I have a Dataproc cluster:
master - 6cores| 32g
worker{0-7} - 6cores| 32g
Maximum allocation: memory:24576, vCores:6
Have two spark-streaming jobs to submit, one after another
In the first place, I tried to submit with default configurations spark.dynamicAllocation.enabled=true
In 30% of cases, I saw that the first job caught almost all available memory and the second was queued and waited for resources for ages. (This is a streaming job which took a small portion of resources every batch ).
My second try was to change a dynamic allocation. I submitted the same two jobs with identical configurations:
spark.dynamicAllocation.enabled=false
spark.executor.memory=12g
spark.executor.cores=3
spark.executor.instances=6
spark.driver.memory=8g
Surprisingly in Yarn UI I saw:
7 Running Containers with 84g Memory allocation for the first job.
3 Running Containers with 36g Memory allocation and 72g Reserved Memory for the second job
In Spark UI there are 6 executors and driver for the first job and 2 executors and driver for the second job
After retrying(deleting previous jobs and submitting the same jobs) without dynamic allocation and same configurations, I got a totally different result:
5 containers 59g Memory allocation for both jobs and 71g Reserved Memory for the second job. In spark UI I see 4 executors and driver in both cases.

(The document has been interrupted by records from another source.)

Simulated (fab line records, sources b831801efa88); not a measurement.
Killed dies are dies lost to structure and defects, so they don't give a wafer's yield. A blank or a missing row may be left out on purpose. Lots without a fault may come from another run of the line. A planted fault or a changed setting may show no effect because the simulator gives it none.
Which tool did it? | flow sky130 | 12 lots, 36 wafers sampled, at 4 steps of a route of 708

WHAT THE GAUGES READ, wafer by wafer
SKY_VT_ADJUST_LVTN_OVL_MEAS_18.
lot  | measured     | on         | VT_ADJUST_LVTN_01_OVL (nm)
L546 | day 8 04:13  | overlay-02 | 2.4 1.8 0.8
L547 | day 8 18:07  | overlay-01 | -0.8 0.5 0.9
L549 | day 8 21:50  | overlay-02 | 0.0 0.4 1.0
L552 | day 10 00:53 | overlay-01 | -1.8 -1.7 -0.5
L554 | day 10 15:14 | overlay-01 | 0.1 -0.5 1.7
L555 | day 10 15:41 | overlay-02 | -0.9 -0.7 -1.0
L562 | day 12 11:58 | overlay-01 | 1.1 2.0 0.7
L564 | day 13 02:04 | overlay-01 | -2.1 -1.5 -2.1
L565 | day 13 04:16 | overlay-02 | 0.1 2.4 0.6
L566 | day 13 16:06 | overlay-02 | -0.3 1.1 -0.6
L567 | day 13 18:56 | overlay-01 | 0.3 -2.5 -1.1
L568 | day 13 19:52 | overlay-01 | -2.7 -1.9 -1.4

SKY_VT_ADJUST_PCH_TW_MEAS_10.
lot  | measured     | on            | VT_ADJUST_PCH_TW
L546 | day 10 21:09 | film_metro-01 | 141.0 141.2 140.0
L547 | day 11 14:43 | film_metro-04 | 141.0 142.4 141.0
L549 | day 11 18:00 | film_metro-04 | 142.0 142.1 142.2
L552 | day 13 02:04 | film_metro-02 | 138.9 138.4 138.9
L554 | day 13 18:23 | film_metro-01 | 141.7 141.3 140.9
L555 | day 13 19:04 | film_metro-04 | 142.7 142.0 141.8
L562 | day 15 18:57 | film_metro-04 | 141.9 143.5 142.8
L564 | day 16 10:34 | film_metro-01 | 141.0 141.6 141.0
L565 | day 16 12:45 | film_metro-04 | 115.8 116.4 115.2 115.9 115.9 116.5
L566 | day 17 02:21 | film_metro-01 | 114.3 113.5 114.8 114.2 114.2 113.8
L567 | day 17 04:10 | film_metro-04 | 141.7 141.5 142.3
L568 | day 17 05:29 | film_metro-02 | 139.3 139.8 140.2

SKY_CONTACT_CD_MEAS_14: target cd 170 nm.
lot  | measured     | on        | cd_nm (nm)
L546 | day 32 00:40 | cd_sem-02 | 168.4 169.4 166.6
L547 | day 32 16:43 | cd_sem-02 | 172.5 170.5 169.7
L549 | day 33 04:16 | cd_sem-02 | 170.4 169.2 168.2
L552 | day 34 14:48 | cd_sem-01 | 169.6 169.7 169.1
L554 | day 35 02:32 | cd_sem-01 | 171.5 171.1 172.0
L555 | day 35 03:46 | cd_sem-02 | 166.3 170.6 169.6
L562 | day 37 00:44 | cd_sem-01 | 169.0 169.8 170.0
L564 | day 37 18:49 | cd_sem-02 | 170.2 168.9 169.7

I have a couple of questions:
- If dynamicAllocation=false, why the number of yarn containers is different from the number of executors? (Firstly I thought that additional yarn container is a driver, but it differs in memory.)
- If dynamicAllocation=false, Why Yarn doesn't create containers by my exact requirements- 6 containers(spark executors) for both jobs. Why two different attempts with the same configuration lead to different results?
- If dynamicAllocation=true - how may it be possible that low consuming memory spark job takes control of all Yarn resources
Thanks